I can attest to the wonkiness of the Genalex tubes. I had a pair of KT66s in my JTM45 and one went bad on me waaaaay early. Granted, I run my amp pretty much flat out with an attenuator, so those tubes are working hard, but I barely got 100 hrs out of one of them. I ordered a new pair, and hopefully they will be a bit better, otherwise I'll have to look for new KT66s, which would be a shame, since the Genalex Gold Lions really sound fantastic!

For EL84s, I agree, I like the TAD STRs quite a bit. Not such a big fan of the JJs though, although there's nothing wrong with them per se, it's just that I prefer the TADs. I like Tung-Sols in the preamp personally.


----------



## jimsz (Apr 17, 2009)

david henman said:


> ...yep - that is the question.


I guess what I meant was that it is only a question you yourself can answer by purchasing a new set of tubes and trying them out. If there is little to no change or you felt the change was not so beneficial, you would at the very least have an extra set of tubes in case the ones in your amp failed. 

There is also the option of trying out newer tubes from another amp, if that's possible.


----------



## mhammer (Nov 30, 2007)

We plug tubes in as if all amps using that category of tube were the same, and they're not, or as if all tubes have the same range of safe-operation conditions, and they don't.

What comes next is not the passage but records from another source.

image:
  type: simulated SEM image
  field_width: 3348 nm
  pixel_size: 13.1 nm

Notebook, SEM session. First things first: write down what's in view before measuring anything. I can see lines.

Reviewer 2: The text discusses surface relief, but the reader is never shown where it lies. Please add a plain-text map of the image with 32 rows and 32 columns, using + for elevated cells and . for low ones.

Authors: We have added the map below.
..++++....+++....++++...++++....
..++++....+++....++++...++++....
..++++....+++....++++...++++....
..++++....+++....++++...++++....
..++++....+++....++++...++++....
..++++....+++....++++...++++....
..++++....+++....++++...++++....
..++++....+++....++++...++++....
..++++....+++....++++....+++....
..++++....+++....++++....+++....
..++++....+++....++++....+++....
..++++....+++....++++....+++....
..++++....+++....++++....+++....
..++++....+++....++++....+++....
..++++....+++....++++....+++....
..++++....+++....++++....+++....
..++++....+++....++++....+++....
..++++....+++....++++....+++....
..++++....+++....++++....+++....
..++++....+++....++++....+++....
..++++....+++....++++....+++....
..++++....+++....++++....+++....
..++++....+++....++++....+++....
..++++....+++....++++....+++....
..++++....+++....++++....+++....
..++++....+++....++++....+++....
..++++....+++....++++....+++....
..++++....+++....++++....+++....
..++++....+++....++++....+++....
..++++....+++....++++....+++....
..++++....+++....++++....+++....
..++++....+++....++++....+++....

When I bought my 59 Bassman, it came with only one power tube, so I bought a pair of Chinese 5881s right away and plugged them in. They lasted about 2hrs. Why? because the 5F6-A uses a plate voltage that is in the very high range for 6L6-class tubes, and not all makes are guaranteed to take that high a plate voltage. And this is without the even higher plate voltage that might have arisen from retrofitting a SS rectifier or other rectifier tube in there. In this case, the Chinese bottles I had bought would have probably sounded great and lasted a while in another amp, just not when hit with a plate voltage in the high 400's.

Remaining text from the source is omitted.